EXHIBIT 10.37
FIFTH AMENDMENT TO LOAN AND SECURITY AGREEMENT
THIS FIFTH AMENDMENT TO LOAN AND SECURITY AGREEMENT (this
"Amendment") is entered into as of this 29th day of September, 2003, among the
financial institutions listed on the signature pages hereof (such financial
institutions, together with their respective successors and assigns, are
referred to hereinafter each individually as a "Lender" and collectively as the
"Lenders"), Bank of America, N.A. (in its individual capacity, the "Bank") with
an office at 00 Xxxxx Xxxx Xxxxxx Xxxxx 000, Xxxxxxxx, Xxxxxxxxxx 00000, as
Administrative Agent for the Lenders (in its capacity as Administrative Agent,
the "Administrative Agent"), General Electric Capital Corporation (in its
individual capacity, "GE Capital") with an office at 000 Xxxxx Xxxxxxx Xxxxx
Xxxxx 000, Xxxxxxx Xxxxx, Xxxxxxxxxx 00000, as documentation agent for the
Lenders (in its capacity as documentation agent, the "Documentation Agent"),
Good Guys California, Inc. (formerly known as The Good Guys - California, Inc.),
a California corporation, with offices at 0000 Xxxxxx Xxx Xxxxxxx, Xxxxxxx,
Xxxxxxxxxx 00000 (the "Borrower"), and (for purposes of paragraphs 7, 8 and 10)

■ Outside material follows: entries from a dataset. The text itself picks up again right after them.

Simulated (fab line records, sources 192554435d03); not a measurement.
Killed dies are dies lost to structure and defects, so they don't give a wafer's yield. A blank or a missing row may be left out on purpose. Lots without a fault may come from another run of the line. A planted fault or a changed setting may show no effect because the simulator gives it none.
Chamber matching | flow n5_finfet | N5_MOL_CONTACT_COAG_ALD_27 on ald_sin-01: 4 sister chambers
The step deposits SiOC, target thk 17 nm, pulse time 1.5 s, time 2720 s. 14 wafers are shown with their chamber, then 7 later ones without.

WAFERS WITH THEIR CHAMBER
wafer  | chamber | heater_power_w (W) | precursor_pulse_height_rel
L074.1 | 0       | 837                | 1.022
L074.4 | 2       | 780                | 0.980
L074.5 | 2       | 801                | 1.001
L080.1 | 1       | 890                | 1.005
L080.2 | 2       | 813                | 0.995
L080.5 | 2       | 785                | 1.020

Good Guys, Inc., a Delaware corporation ("Parent"), with respect to that certain
Loan and Security Agreement, dated as of September 30, 1999 among the parties
hereto, as amended by that certain First Amendment to Loan and Security
Agreement dated as of August 16, 2001, by those certain letter amendments dated
as of March 27, 2002, and May 15, 2002, and as further amended by that certain
Second Amendment to Loan and Security Agreement dated as of May 22, 2001, that
certain Third Amendment to Loan and Security Agreement dated as of July 2, 2002,
and that certain Fourth Amendment to Loan and Security Agreement dated as of
July 8, 2003 (collectively, the "Loan Agreement"), and with reference to the
following facts:
RECITALS
A. Pursuant to the Loan Agreement, Lenders agreed to make certain
financial accommodations to or for the benefit of Borrower upon the terms and
conditions contained therein. Unless otherwise defined in this Amendment, (i)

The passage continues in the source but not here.